A Virginia Law Weekly editorial page piece on Feb. 22, 1968, described the mood at Clark Hall: “Shock, disbelief, anger, resigna­tion — these were a few of the reactions displayed by law students and others over Friday’s announcement.”

For its April 25 issue, the newspaper polled students about their vulnerability to the draft and related topics. Of the 245 members of the first-year class, 164 responded to the newspaper’s poll, with 58 students stating they believed they could be drafted.

“Please help,” one student urged.

Law students weren’t the only ones concerned. Law school of­ficials across the country, including at UVA Law, joined in rebuke of the sudden policy shift.

“The attitude of the Selective Service has caused increased un­certainty on the part of law school administrators and applicants,” Assistant Dean Albert S. Turnbull told the Law Weekly.

To offset losses to the second-year class, Turnbull selected a larger first-year class, by 50, for the fall.

In addition to more seats, pro­spective first-years also benefited from an early-offer trend nation­ally, with an increasing competi­tiveness among schools to lock down students able to commit.

For those who had been ad­mitted and called up during or before their first year, however, readmission to the Law School was no guarantee.

“I hope we never have to turn one down,” Turnbull said of the veterans who would attempt to return.

Two years later, the Class of 1970 graduated 170 students out of the 244 with which it began.

In the fall of 1971, about 50 veterans returned to be members of that year’s second- and third-year classes.

Among them was David Kuney ’73, who served with the U.S. Marine Corps and is today senior counsel at Whiteford, Tay­lor & Preston in Washington, D.C.

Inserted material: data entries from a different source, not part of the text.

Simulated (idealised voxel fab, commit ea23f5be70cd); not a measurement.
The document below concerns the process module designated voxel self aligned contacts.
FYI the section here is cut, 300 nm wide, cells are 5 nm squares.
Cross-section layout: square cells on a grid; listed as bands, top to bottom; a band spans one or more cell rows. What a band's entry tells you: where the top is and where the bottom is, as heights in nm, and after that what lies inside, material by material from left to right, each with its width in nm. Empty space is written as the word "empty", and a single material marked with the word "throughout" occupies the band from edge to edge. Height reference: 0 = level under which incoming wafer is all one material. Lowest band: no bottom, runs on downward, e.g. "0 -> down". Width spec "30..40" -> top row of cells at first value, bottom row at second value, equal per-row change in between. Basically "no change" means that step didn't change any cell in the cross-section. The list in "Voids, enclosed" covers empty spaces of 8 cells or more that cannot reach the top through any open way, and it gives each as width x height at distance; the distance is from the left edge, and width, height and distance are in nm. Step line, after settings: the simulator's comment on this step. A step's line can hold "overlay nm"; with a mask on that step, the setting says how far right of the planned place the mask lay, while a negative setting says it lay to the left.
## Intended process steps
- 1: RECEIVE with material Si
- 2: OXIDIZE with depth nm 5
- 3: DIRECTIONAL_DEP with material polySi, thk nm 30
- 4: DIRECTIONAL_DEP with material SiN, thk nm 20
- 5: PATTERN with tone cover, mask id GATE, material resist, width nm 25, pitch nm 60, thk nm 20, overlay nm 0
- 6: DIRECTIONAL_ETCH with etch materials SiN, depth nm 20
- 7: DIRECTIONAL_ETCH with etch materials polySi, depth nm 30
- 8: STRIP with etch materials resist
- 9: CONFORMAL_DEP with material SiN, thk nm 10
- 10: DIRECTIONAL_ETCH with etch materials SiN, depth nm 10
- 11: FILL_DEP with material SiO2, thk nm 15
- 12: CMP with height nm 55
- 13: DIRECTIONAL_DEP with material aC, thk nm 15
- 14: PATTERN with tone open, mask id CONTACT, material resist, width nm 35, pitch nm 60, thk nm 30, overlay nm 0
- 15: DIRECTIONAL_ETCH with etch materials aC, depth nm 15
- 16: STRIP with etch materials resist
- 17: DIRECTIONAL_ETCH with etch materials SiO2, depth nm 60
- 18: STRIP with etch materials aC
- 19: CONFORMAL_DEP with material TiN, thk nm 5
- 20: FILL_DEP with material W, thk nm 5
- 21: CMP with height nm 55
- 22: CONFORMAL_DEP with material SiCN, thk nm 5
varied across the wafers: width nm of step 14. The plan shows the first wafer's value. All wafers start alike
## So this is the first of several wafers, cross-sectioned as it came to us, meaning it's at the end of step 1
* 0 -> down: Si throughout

“In a very real sense, the veter­ans are a measure of the changes which have evolved at the Law School over the last three years,” Kuney wrote for the Law Weekly. “When they entered Virginia, it was still a conservative, medium sized and predominantly segre­gated institution. There was very little student interest in ‘non-traditional employers’ such as environmental groups and legal aid societies. Poverty law was a fashionable topic which dem­onstrated that one’s heart was in the right place. The coat and the tie was uniformly followed and there wasn’t a sideburn in the class.”

The United States ended the draft in 1973.